Young property entrepreneur gets set in green concrete start-up
Oscar Ledlin. Photo: Elke Meitzel

Young property entrepreneur gets set in green concrete start-up

Commercial property entrepreneur Oscar Ledlin has launched a new company turning recycled glass into a more sustainable ingredient for production of concrete, amid increasing attention on the environmental impact of the building sector.

The Young Rich Lister ranked 55th on this year’s Financial Review Young Rich List with a net worth of $123 million, underpinned by his property development business Ledlin Group. He launched Sustainable Concrete Group last year alongside co-founder Brendan Lloyd and partner Marco Fabrizio.
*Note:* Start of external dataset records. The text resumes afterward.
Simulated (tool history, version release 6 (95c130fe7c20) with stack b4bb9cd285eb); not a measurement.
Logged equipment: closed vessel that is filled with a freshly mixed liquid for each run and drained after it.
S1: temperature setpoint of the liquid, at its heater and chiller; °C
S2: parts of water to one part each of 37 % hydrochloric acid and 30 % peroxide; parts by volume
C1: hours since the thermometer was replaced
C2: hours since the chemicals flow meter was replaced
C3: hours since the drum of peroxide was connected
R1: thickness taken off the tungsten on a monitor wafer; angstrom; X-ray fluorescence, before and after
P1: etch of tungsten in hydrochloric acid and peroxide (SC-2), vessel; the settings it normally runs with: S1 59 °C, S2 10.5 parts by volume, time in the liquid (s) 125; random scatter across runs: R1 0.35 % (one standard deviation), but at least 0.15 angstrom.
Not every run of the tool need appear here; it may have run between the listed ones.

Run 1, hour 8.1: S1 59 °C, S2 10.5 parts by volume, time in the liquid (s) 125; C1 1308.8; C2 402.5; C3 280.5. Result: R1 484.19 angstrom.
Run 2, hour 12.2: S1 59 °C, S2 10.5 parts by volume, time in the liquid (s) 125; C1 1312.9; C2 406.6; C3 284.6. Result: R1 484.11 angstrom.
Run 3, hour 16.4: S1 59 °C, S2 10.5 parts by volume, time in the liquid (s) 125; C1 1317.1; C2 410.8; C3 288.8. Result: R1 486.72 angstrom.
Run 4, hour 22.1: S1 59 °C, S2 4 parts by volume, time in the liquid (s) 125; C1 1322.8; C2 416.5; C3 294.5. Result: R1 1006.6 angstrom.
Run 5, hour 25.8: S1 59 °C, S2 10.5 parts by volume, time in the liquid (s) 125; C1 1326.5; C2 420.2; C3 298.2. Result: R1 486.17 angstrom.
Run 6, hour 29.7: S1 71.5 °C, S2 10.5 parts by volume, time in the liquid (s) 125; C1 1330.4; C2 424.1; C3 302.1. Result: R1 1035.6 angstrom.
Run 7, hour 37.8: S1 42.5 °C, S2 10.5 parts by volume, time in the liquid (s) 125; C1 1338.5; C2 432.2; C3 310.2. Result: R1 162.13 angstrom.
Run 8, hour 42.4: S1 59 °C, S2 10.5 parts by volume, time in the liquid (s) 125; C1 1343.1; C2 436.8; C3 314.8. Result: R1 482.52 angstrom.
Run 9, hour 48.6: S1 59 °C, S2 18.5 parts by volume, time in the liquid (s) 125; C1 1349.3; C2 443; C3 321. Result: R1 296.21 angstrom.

Oscar Ledlin at Sustainable Concrete Group’s concrete testing lab in Oakleigh South, Melbourne’s south-east.
Oscar Ledlin at Sustainable Concrete Group’s concrete testing lab in Oakleigh South, Melbourne’s south-east. Photo: Elke Meitzel

Concrete is created using water, cement and aggregates, including sand and crushed stone. The business transforms recycled glass waste into engineered sand as a replacement for natural sand, which is often dredged from oceans and rivers, causing ecological harm.

The waste glass is put into a vortex–type machine and forced downwards at about 400 kilometres an hour, in a process that crushes the glass into a sand-like substance.

The start-up has been established as the building industry – and wider property sector – faces increasing pressure to account for its greenhouse gas emissions and to reduce its impact on the environment. A wave of innovation in green building materials has followed as suppliers and manufacturers try to meet sustainability standards.

Ledlin said the NASA-developed technology employed in the process was acquired through a contact based in South Africa, who gave the group a worldwide provisioning licence for it.

“So far, we’ve tested up to 40MPa [megapascal], which is considerable-strength concrete suitable for precast panels, all sorts of different foundations, bridges, walls and the like,” he told The Australian Financial Review.

“No one else is doing this in the market at the moment, I’m sure there will be,” he said. “We want to be a first adopter and get sufficient scale that we can get ahead of the market.”

Sustainable Concrete Group has developed partnerships with O’Brien Glass, National Windscreens and local councils to divert glass away from landfill to its glass recycling plant in Dandenong South, in Melbourne’s south-east. The group is also in the process of establishing plants in Brisbane and Sydney.

Another arm of the company is focused on acquiring 50 per cent stakes in civil, concrete and building businesses, and implementing its sustainable sand into their concrete production.

So far, five businesses now operate under the group with a combined annualised revenue above $100 million and EBITDA of more than $22 million.

“If the glass or our sand works for them, we supply them, help them win tier one and government tenders, and grow the value of their businesses as well, and for us, continue getting further reach of our product,” Ledlin said.

Sustainable Concrete Group is on track to exceed a value of $150 million and has IPO hopes for the future. It recently closed out a Series A seed funding round at a valuation of $100 million.

Innovation in concrete production is proliferating in Australia and beyond.

One of the country’s top concrete manufacturers Boral has produced a range of low-carbon concrete that uses recycled materials, replacing high-carbon-emitting Portland cement with byproducts such as fly ash, slag and calcined clay – otherwise known as supplementary cementitious materials (SCMs).

Cement Australia, one of the nation’s biggest cement suppliers, is also employing similar tactics to reduce the effect its cement production has on the environment.

Mehrdad Arashpour, a civil and environmental engineering associate professor at Monash University, said cement, which is the binding material in concrete, is associated with significant carbon emissions.

“The manufacturing of Portland cement here in Australia is associated with around 8 million tons of CO2 per year, which is a very big contributor to global warming,” he told the Financial Review.

Any innovation in sustainability in the industry would have an impact because of the nation’s volume of concrete consumption, Arashpour said.

“We have very big projects like Melbourne Metro Tunnel and different level crossing removals, highway constructions and different infrastructure projects, and concrete is the main ingredient in many of those projects,” he said. “With the boom that we have in infrastructure and the building industry, more and more concrete will be consumed in the coming years.”